Deborama's WWW Number 14 - Radio Wrap-up, NPR vs. BBC
So Deborama's WWW has featured two sites from NPR (National Public Radio). I thought I could find some good sites within the vast and lavishly funded BBC empire to give a bit of transatlantic balance, but you know what? I just couldn't. So the website of the week is the homepage for NPR. Compare and contrast with the radio homepage of the BBC. Do you see what I mean?
I don't know what it is about the BBC, but I feel a rant coming on. They have some wonderful shows on radio. DH and I are addicted to The News Quiz, The Now Show and Dead Ringers (which has sadly migrated to TV and pretty much never looked back.) DH loves and I can enjoy the priceless and matchless I'm Sorry I Haven't A Clue, the source of that wonderful game Mornington Crescent. I am not quite so taken by Just A Minute. But they also have a few features that cause us both to reach screaming for the dial, not the least of which is the Archers. While most people have a fond chuckle about the occult lingo of The Shipping Forecast, and recognise its vital importance to a minority community, the Thought for the Day comes in for rather more cruel yet well-deserved send-up, and the community that it is aimed at becomes ever more a minority each year. Other special-interest shows make no attempt to appeal to a wider audience; Gardener's Question Time springs immediately to mind.

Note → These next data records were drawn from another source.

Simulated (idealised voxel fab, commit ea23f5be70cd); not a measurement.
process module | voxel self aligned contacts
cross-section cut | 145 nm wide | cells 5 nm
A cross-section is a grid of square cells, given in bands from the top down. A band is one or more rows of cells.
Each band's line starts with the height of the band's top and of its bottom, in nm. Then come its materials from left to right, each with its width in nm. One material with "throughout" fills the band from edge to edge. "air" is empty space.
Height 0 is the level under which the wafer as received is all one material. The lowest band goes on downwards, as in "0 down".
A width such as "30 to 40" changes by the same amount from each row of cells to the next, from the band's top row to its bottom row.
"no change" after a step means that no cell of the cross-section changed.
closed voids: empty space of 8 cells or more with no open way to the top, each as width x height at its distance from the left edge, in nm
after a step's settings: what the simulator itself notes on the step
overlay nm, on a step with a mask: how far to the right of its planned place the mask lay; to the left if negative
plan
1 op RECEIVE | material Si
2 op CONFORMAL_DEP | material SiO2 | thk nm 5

The BBC does not play to their strengths. Perhaps it is part of the "tragedy of the commons", and the need to be all things to all people, when some of those people have regrettably low tastes and expectations. I think their website illustrates the problem very well. It hardly draws you in, does it? If you were not looking for something specific you would click away with a yawn, and if you were looking for something specific, well, good luck. The radio-player features, for podcast, listen-again, etc., are so infamously hard to negotiate that numerous third-party feed sites have sprung up to fill the gap. Their attempts at involving the public are laudable and sometimes innovative - such as the provision of a blog platform called backstage.bbc.co.uk, but since they are dealing with licence fee money here, it is all very over-designed and top-down. Like most outreach efforts in the UK, whether from the government or a quango or a charity, I just find it baffling and pointless. Some of the public-involvement schemes are just ridiculous, as if they were saying, hey, we don't have a British Rush Limbaugh, maybe the BBC can fill that gap! And some of them start out clever but then get beaten to death, like the thousands of Best of British contests.
So let me turn my attention to NPR. National Public Radio has spent the last 26 years of its almost 40 years of life struggling for survival, as its already meagre public funding fluctuated between a trickle and a locked-shut tap, depending on the ill-winds of Capitol Hill. It is the ultimate political football. You might almost say that the BBC has a duty of excellence, so that it will not be used as a morality lesson by the neo-cons about the pernicious influence of public money on the arts and the media. Despite all this, NPR's programming is almost all of an excellent calibre. It is open to the charge of elitism, but most people ignore that, because God knows, intellectual elites have few enough havens in the US as it is. One of the things I have always loved about NPR is its serendipity. This American Life, which I featured last week, is all about serendipity and good story-telling. I knew if I went to the site and clicked on something, I would strike gold and I did. I found this. Again, compare and contrast with the insipid "Thought for the Day" from the BBC. Why do they have to get it so wrong?
And what else has NPR got? Car Talk! (How I miss it.) Hearts of Space. And of course, All Things Considered, the best news programme anywhere ever. From Minnesota Public Radio, two of which have been syndicated by NPR, A Prairie Home Companion, St. Paul Sunday and The Morning Show (another one I miss terribly.) (I see from the MPR website that This American Life is coming to the Twin Cities.)
In addition to its excellent programming, NPR's use of the web really puts the BBC to shame, in all areas except perhaps news coverage, where I cannot fault the BBC at all. But where in the Beeb's vast empire is anything to match the simple but incredibly useful Books page, which I like so much I have added it as a feed on my Google homepage? No, I'm afraid I have to say that NPR wins hands down, delivering so much more with so much less to work with.